Re: [PATCH v3] ksmbd: update documentation

[Date Prev][Date Next][Thread Prev][Thread Next][Date Index][Thread Index]

 



On 9/14/2022 4:09 AM, Atte Heikkilä wrote:
On Tue, 13 Sep 2022 12:02:47 -0700, Tom Talpey wrote:
On 9/12/2022 4:54 PM, Namjae Jeon wrote:
2022-09-13 8:38 GMT+09:00, Tom Talpey <tom@xxxxxxxxxx>:

I missed this in the v2 match - are you intentionally moving the
ksmbd.conf file to /usr/local/etc? That seems a very mysterious
location. Nothing on my vanilla installed system places anything
in there.
To avoid conflicts with the existing distribution package, the default
location as far as I know is /usr/local/etc. And it can be changed
with --sysconfdir. It is same with samba.
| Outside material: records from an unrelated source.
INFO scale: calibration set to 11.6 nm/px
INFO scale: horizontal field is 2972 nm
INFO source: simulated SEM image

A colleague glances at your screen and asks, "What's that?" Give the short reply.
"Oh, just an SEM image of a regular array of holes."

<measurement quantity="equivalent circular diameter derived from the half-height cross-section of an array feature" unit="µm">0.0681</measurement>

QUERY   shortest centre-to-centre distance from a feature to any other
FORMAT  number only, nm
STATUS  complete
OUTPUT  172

I totally disagree with this. The kernel server is part of, well,
the kernel, and loading the kernel should not depend on a path like
/usr/local/etc.

I really don't understand what this means. The dependency to the
sysconfdir path isn't ksmbd's, it's ksmbd-tools'.

But ksmbd depends on the ksmbd-tools to provide the configuration
to the kernel module, and to manage the service. So, the user/admin
will view them as one subsystem.

Also, nothing I know, including Samba, is deployed
with such a directory in my experience. I find smb.conf in /etc/samba.

Yes, that is because your distribution builds it for you. If you build it
yourself, and don't want to collide with your distribution's packaged
version of it, then you choose some prefix other than /usr.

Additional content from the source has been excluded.